Principal fibrations with a section are trivial
I'm trying to prove that, given a principal fibration $\Omega B \rightarrow F \stackrel{p}{\rightarrow} E$ such that $p$ is a retraction of $F$ onto $E$, the total space $F$ is homotopy equivalent to the product $\Omega B \times E$. This is essentialy a problem from Hatcher (4.3, Q22).

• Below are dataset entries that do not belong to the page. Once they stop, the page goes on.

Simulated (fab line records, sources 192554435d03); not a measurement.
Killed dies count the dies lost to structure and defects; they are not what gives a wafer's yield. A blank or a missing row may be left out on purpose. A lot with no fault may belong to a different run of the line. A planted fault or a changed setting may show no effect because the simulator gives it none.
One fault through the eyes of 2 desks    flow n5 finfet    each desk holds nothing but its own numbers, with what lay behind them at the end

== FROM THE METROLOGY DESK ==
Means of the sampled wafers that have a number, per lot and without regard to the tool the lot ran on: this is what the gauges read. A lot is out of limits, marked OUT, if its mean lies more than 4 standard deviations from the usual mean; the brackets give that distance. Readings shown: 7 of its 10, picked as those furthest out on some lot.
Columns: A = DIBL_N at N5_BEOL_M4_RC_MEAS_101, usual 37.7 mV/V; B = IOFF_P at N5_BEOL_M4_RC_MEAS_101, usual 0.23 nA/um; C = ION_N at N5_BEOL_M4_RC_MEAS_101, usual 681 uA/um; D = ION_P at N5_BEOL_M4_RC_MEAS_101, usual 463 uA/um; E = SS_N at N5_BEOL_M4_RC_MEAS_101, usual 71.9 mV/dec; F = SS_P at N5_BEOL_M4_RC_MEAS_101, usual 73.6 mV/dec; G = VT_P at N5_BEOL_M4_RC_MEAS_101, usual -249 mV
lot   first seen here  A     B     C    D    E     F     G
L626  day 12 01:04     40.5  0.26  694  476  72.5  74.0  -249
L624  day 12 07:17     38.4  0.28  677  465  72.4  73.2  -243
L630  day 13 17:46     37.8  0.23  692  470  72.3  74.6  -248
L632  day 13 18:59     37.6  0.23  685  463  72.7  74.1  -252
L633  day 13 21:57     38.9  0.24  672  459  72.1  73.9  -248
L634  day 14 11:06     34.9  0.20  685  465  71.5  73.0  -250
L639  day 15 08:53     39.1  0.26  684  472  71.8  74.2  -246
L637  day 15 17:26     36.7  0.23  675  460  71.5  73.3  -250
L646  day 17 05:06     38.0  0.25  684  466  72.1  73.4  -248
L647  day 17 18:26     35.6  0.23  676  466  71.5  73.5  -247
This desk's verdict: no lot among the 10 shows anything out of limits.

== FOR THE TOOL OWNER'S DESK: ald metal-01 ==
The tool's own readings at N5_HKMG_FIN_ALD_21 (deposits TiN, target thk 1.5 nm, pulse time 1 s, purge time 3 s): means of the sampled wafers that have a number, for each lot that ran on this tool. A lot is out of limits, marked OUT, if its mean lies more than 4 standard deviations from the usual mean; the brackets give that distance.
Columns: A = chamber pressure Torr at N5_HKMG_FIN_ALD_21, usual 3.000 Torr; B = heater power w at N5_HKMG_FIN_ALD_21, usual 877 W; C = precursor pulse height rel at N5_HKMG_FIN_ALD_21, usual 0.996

Anyway, since $E$ is a retract of $F$, we have a map $s\colon E \rightarrow F$ such that $p\circ s = 1$. So the long exact sequence in homotopy for the fibration breaks into split short exact sequences, and one approach I've been trying is to show that the isomorphism in the splitting is induced from some map $F \rightarrow \Omega B \times E$, so that Whitehead's theorem can finish the job (you can assume I'm always talking about CW complexes).
Another approach I've tried - inspired by the proof of the similar statement about principal bundles and global cross-sections - is to try and define an action of the fibre $\Omega B$ on $F$. Up to homotopy, we can replace $F$ with the homotopy fibre $F_q$, where $E \stackrel{q}{\rightarrow} B$ is the rest of the fibration sequence in the principal fibration, and it's then very easy to define an action of $\Omega B$ on $F_q$ (again, see the exercises in Hatcher), so we have an action of $\Omega B$ on $F$ up to homotopy. So we can define a map $\Omega B \times E \rightarrow F$ as the composite $$\Omega B \times E \stackrel{1 \times s}{\rightarrow} \Omega B \times F \rightarrow F,$$ where the last map is the action, and I thought about trying to show that this induces isomorphisms in homotopy for, once again, a solution by Whitehead.
Alternatively, I could try and define a map $F \rightarrow \Omega B \times E$ and show that it's the homotopy inverse of the above map, but I've come a little unstuck in trying to do this. There's no obvious map $F \rightarrow\Omega B$.
I've been wrestling with this problem for the last few days, and I've reached the point where I'm just going around in circles and finding it hard to make much progress. Sorry for the hodgepodge nature of this post, but I wanted to explain the various ways I've been going about solving this. I'm going to leave it on the backburner for a few days, sleep on it a little more, and hopefully I'll come back to it and the answer will be obvious --- it does feel like I'm missing something important that's staring me in the face. In the meantime, though, I'd love it if someone could suggest a hint or two, or let me know if I'm tackling this in the right way!
My supervisor pointed me in the right direction for the solution, which I'm recording here for posterity. It (unsurpringly) involves the action of $\Omega B$ on the homotopy fibre $F$, just like in the bundle case.
Recall that I had defined a map $\Omega B \times E \rightarrow F$ by composition of $1 \times s$ with the action $*$. Now, remembering that the product of two fibrations is a fibration, we have the following commutative diagram of long exact sequences of homotopy groups and maps between them:
$$\begin{array}{ccccc}\pi_{n+1} E & = & \pi_{n+1} E & = & \pi_{n+1} E \\ \downarrow & & \downarrow & & \downarrow \\ \pi_{n} \Omega B & \longrightarrow & \pi_{n} \Omega B \times \pi_{n} \Omega B & \longrightarrow & \pi_n \Omega B\\ \downarrow & & \downarrow & & \downarrow \\ \pi_{n} \Omega B \times \pi_{n} E & \longrightarrow & \pi_{n} \Omega B \times \pi_n F & \longrightarrow & \pi_{n} F \\ \downarrow & & \downarrow & & \downarrow \\ \pi_{n} E & = & \pi_{n} E & = & \pi_{n} E \\ \downarrow & & \downarrow & & \downarrow \\ \pi_{n-1} \Omega B & \longrightarrow & \pi_{n-1} \Omega B \times \pi_{n-1} \Omega B & \longrightarrow & \pi_{n-1} \Omega B \end{array}$$
where the second and fifth rows come from (left) inclusion and $H$-group multiplication, and the middle row is the homomorphism induced by the map $\ast \circ (1 \times s)$ defined above. The result then follows from the 5-lemma and Whitehead's theorem.
(Sorry about the shoddiness of the diagram, I wasn't sure if this textbox is xy enabled or not, so I stuck with an array.)